Signature Bank suffers $4.27B in deposit outflows as crypto uncertainty takes hold
Signature Bank has released its mid-Q3 update showing a decline in spot deposit balances attributed to crypto outflows totaling $4.27 billion.
“Digital deposit outflows are driven by the recent ‘crypto winter’, or the downturn in cryptocurrency markets.”
In contrast, non-crypto deposits increased to $2.64 billion so far in the quarter, with “specialized mortgage solutions” making up the bulk of that figure, accounting for $2.29 billion.
Despite pressure from the digital assets, the bank stated that it is “well positioned to meet [its] target for combined loans and securities growth” for the third quarter.
Signature Bank has a unique place
Signature Bank provides financial services to institutional crypto traders and crypto businesses, including exchanges and miners.
The blockchain-based Signet platform underpins this, enabling crypto clients to transact more efficiently by settling in real-time without incurring transaction fees.
“… allows Signature Bank’s commercial customers to make payments in US dollars 24 hours a day, seven days a week, 365 days a year.”
Signet bridges the gap between the US banking system that does not operate real-time payments and crypto markets that are tradable at all times.
Signature Bank and its main rival, Silvergate Bank, are two of the only US banks that operate real-time payment networks and are crypto-friendly.
In July, upon the release of its second quarter results, Signature Bank investors expressed their concern about large-scale crypto outflows.
The report stated that its total deposits fell $5.04 billion to $104.12 billion during the second quarter. This was primarily due to a reduction in customer balances from the New York Banking Team, which decreased by $2.4 billion, and a drop in deposits from the Digital Asset Banking Team of (also) $2.4 billion.
Crypto winter bites hard
According to the Financial Times, Signature Bank was one of the best performing banks last year due to increasing deposits from the crypto industry. But, fast forward to now, and deep into crypto winter, all that has changed.

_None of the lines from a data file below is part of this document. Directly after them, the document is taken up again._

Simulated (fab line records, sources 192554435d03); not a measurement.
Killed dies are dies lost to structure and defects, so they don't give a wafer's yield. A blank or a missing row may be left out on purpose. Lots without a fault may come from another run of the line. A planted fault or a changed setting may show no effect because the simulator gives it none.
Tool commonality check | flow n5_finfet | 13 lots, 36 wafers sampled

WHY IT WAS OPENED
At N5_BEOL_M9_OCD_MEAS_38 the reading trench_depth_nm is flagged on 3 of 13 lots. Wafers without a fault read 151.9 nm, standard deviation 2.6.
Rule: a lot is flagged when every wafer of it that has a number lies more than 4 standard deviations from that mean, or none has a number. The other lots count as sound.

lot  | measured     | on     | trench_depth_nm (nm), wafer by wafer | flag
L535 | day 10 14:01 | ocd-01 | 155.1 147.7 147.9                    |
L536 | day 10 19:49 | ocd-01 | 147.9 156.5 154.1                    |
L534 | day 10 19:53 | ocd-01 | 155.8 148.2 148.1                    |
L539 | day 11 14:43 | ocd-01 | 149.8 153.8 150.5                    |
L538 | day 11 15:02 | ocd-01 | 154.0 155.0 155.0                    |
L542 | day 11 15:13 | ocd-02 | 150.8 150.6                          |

This is particularly noticeable in the company’s share price, which has fallen 49% since the turn of the year.
Still nursing the pain of tanking token prices and the fallout from CeFi bankruptcies, uncertainty continues to reign over the crypto industry.
Nevertheless, Signature Bank CEO Joe DePaolo explained that the bank’s direct crypto exposure is zero, as it only holds the dollar deposits of its customers and no crypto.
“It happens to be an ecosystem that we serve, but we have no exposure to the digital world or the crypto world. We had one loan that we’ve done so far and it was paid back. So we have no loans outstanding. We have no digital assets on our books.”